GRB datasets are named by the prefix *grb-*. There are four *mode* ('easy', 'medium', 'hard', 'full') for test set, representing different average degrees of test nodes, thus different difficulty for attacking them. The node features are processed by *arctan* normalization (first standardization then arctan function), which makes node features fall in the same scale.

In [2]:
from grb.dataset import Dataset

dataset_name = 'grb-cora'
dataset = Dataset(name=dataset_name, 
                  data_dir="../data/",
                  mode='full',
                  feat_norm='arctan')

Dataset 'grb-cora' loaded.
    Number of nodes: 2680
    Number of edges: 5148
    Number of features: 302
    Number of classes: 7
    Number of train samples: 1608
    Number of val samples: 268
    Number of test samples: 804
    Dataset mode: full
    Feature range: [-0.9406, 0.9430]


In [3]:
adj = dataset.adj
features = dataset.features
labels = dataset.labels
num_features = dataset.num_features
num_classes = dataset.num_classes
test_mask = dataset.test_mask

## Graph Injection Attack

For graph injection attack under the black box setting, we need to first train a surrogate model, then transfer the generated attack nodes to a target model. Note that the attacker doesn't have any information of the target model, neither the model architecture nor the parameters. Here is an example of training GCN as the surrogate model, and transfer to other models. 

### Train surrogate model

In [4]:
from grb.model.torch import GCN
from grb.utils.normalize import GCNAdjNorm

model_name = "gcn"
model_sur = GCN(in_features=dataset.num_features,
                out_features=dataset.num_classes,
                hidden_features=64, 
                n_layers=2,
                adj_norm_func=GCNAdjNorm,
                layer_norm=False,
                residual=False,
                dropout=0.5)
print(model_sur)

GCN(
  (layers): ModuleList(
    (0): GCNConv(
      (linear): Linear(in_features=302, out_features=64, bias=True)
      (dropout): Dropout(p=0.5, inplace=False)
    )
    (1): GCNConv(
      (linear): Linear(in_features=64, out_features=7, bias=True)
    )
  )
)


In [5]:
save_dir = "./saved_modes/{}/{}".format(dataset_name, model_name)
save_name = "model_sur.pt"
device = "cuda:0"
feat_norm = None
train_mode = "inductive"  # "transductive"

In [6]:
from grb.utils.trainer import Trainer

trainer = Trainer(dataset=dataset, 
                  optimizer=torch.optim.Adam(model_sur.parameters(), lr=0.01),
                  loss=torch.nn.functional.cross_entropy,
                  lr_scheduler=False,
                  early_stop=True,
                  early_stop_patience=500,
                  feat_norm=feat_norm,
                  device=device)

In [7]:
trainer.train(model=model_sur, 
              n_epoch=2000,
              eval_every=1,
              save_after=0,
              save_dir=save_dir,
              save_name=save_name,
              train_mode=train_mode,
              verbose=False)

  0%|          | 0/2000 [00:00<?, ?it/s]

Training early stopped. Best validation score: 0.8358


In [8]:
# by trainer
test_score = trainer.evaluate(model_sur, dataset.test_mask)
print("Test score of surrogate model: {:.4f}".format(test_score))
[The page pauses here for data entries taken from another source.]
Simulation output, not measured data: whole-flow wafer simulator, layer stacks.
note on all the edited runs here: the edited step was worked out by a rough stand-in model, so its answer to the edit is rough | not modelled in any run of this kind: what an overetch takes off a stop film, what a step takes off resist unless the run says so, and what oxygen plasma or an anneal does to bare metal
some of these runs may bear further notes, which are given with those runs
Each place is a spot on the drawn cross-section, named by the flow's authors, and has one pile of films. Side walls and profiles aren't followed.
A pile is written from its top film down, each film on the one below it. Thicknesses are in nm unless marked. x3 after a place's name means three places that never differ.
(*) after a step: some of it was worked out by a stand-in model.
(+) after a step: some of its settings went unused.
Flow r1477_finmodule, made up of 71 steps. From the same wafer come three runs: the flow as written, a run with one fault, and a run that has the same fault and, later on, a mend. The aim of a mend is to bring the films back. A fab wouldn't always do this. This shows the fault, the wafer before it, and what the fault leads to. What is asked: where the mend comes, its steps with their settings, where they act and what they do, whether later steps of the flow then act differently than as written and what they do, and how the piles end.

Test score of surrogate model: 0.8420


### Injection Attack

**Rules and constraints for attackers**: they have knowledge about the entire graph (including all nodes, edges and labels, excluding labels of the test nodes to attack), but do NOT have knowledge about the target model or the defense mechanism; they are allowed to inject a limited number of new nodes with limited edges, but are NOT allowed to modify the original graph; they are allowed to generate features of injected nodes as long as they remain unnoticeable by defenders (e.g. nodes with features that exceed the range can be easily detected); they are allowed to get the classification results from the target model through limited number of queries.

In [9]:
from grb.attack import PGD
from grb.utils.normalize import GCNAdjNorm

In [10]:
epsilon = 0.01
n_epoch = 1000
n_inject_max = 100
n_edge_max = 200
feat_lim_min = -1
feat_lim_max = 1

In [11]:
attack = PGD(epsilon=epsilon,
             n_epoch=n_epoch,
             n_inject_max=n_inject_max,
             n_edge_max=n_edge_max,
             feat_lim_min=feat_lim_min,
             feat_lim_max=feat_lim_max,
             device=device)

In [12]:
adj_attack, features_attack = attack.attack(model=model_sur,
                                            adj=adj,
                                            features=features,
                                            target_mask=test_mask,
                                            adj_norm_func=model_sur.adj_norm_func)

Attacking: Epoch 999, Loss: 3.25438, Surrogate test score: 0.21766


In [14]:
features_attacked = torch.cat([features.to(device), features_attack])
test_score = utils.evaluate(model_sur, 
                            features=features_attacked,
                            adj=adj_attack,
                            labels=dataset.labels,
                            adj_norm_func=model_sur.adj_norm_func,
                            mask=dataset.test_mask,
                            device=device)
print("Test score after attack for surrogate model: {:.4f}.".format(test_score))

Test score after attack for surrogate model: 0.2164.


### Transfer to target model

In [21]:
model_name = "gcn"
save_dir = "./saved_modes/{}/{}".format(dataset_name, model_name)
save_name = "model.pt"
device = "cuda:0"

In [22]:
model = torch.load(os.path.join(save_dir, save_name))
model = model.to(device)
model.eval()

GCN(
  (layers): ModuleList(
    (0): LayerNorm((302,), eps=1e-05, elementwise_affine=True)
    (1): GCNConv(
      (linear): Linear(in_features=302, out_features=64, bias=True)
      (dropout): Dropout(p=0.5, inplace=False)
    )
    (2): LayerNorm((64,), eps=1e-05, elementwise_affine=True)
    (3): GCNConv(
      (linear): Linear(in_features=64, out_features=64, bias=True)
      (dropout): Dropout(p=0.5, inplace=False)
    )
    (4): LayerNorm((64,), eps=1e-05, elementwise_affine=True)
    (5): GCNConv(
      (linear): Linear(in_features=64, out_features=7, bias=True)
    )
  )
)

In [23]:
test_score = utils.evaluate(model, 
                            features=features_attacked,
                            adj=adj_attack,
                            labels=dataset.labels,
                            adj_norm_func=model.adj_norm_func,
                            mask=dataset.test_mask,
                            device=device)
print("Test score after attack for target model: {:.4f}.".format(test_score))

Test score after attack for target model: 0.3955.